To borrow a line from Dr Neil Clark Warren: 'Your choice of whom to marry, is more crucial than everything else combine that you will ever do to make your marriage succeed. If you choose wisely, your life will be significantly easier and infinitely more satisfying. But if you do make a serious mistake, your marriage may fail, causing you and perhaps your children immeasurable pain.
Many mismatched marriage did not make it to the first anniversary because they were based on raw desire and lust that had been confused with love. No consideration had been given to the inner person, the real person, who would have been clearly visible if the marriage had been God inspired. Psychologist Henry Cloud wrote: 'What we are attracted to in a person, is what we see on the outside, the looks and personality, but what we end up experiencing in a long-term relationship is what we cannot see-that is the inside, the character,'
Righteousness is not simply a matter of what a person does or does not do. It is a matter of what a person is within. When we give our hearts to Jesus and become born-again Christians, God makes us the kind of individual who does not perceive others as objects to be used, but as persons to be respected and valued.

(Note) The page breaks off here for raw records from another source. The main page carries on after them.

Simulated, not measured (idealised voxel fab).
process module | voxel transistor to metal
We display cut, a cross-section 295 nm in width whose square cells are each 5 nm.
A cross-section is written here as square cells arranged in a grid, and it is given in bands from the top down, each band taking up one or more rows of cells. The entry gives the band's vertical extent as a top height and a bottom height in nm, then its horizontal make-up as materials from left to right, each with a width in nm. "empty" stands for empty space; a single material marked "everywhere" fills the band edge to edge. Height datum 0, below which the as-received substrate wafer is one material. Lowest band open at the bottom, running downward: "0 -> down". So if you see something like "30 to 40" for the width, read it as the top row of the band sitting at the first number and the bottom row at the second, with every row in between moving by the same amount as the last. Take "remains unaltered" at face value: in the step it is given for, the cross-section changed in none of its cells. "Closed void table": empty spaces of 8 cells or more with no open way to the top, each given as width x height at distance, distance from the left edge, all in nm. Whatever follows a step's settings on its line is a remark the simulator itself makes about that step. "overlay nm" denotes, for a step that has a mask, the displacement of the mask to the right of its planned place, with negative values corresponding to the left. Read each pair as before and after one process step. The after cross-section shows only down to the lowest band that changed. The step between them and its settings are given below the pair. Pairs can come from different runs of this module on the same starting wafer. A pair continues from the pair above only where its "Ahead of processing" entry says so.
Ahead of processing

If marriage is going to mean anything, it must involve caring for another human being deeply, and putting aside self-interest in favour of the interests of the spouse. When this caring is spasmodic or neglected, trust breaks down and the foundations of the relationship crack.
Marriage has been defined as the covenantal commitment of two people to each other's total welfare. Marriage is not just the sharing of one or two aspects of our lives but the sharing of all of ourselves.
A bishop described marriage as 'a sanctified friendship'. What matters most in the daily lives of a husband and wife is the quality of their friendship. While all of our needs cannot be met in marriage, marriage was intended by God to be a state where the individual may find fulfillment unparalleled to anything else.
Pastor Jerry King DD says, 'Successful marriage is a commitment between two people that each will spend the rest of his /her life making someone else like themselves'.
As a pastor, a wife and a mother, I have been in contact with young men and women of different ages. I have counseled married couples with different problems and testimonies for over two decades. This has broadened my insight and equipped me with a great deal of practical experience. Over the years I have come to realise that love is not just a feeling, but a choice.
The love that sustains a marriage is not something we wish for, but rather something we work at. This includes understanding the dynamics of marriage and how our choices before and after the wedding could make or mar the rest of our lives.
Couples who want to sustain the love they feel for each other and guarantee a happy life, need to realize that communication, sex, conflict resolution skills, financial management, religion, extended family, family background, children and many other issues can snuff the life out of an otherwise healthy relationship if taken for granted.
I also firmly believe that a strict adherence to God's injunctions is absolutely necessary, especially if we desire the process of finding a life partner to be a meaningful and life-enriching exercise. It is said that the Creator, when he made us, put a God-shaped vacuum within each of us, and that vacuum can be filled with nothing but himself.
It is my conviction therefore that receiving Jesus Christ as Lord and Saviour is not optional if we desire a good marriage, because it is impossible for anyone to be totally happy until the void has been filled. It is one thing to choose our marriage partners wisely; it is another to be happy in marriage. We cannot be happy until we have the right relationship with God.
That is why the Bible says in Matthew 16:26: 'For what profit is it to a man ifhe gains the whole world and loses his own soul? Or what will a man give in exchange for his soul?' Luke 12: 15 warns: 'Take heed and beware of covetousness, for a man's life does not consist in the abundance of the things he possesses.'
There is no need in our lives that our Lord will not go out of his way to fulfill, whether it is strength, protection or companionship. He is there for us in a way that can only be described as perfect love. To experience perfect love in marriage, we need to have an intimate relationship with our Lord Jesus Christ.
No human being can give perfect love, no matter how good or loving he or she is. Christ alone is the key to perfect love. Even though I have a very good marriage, the key is knowing that it takes three to have a good marriage: a good husband, a good wife, and Jesus Christ.
Once we have experienced the manifest love of God and know how much God loves us, because we have firsthand knowledge of his heart-changing love and forgiveness, then come the confidence and courage to deal with our spouses and the people around us lovingly.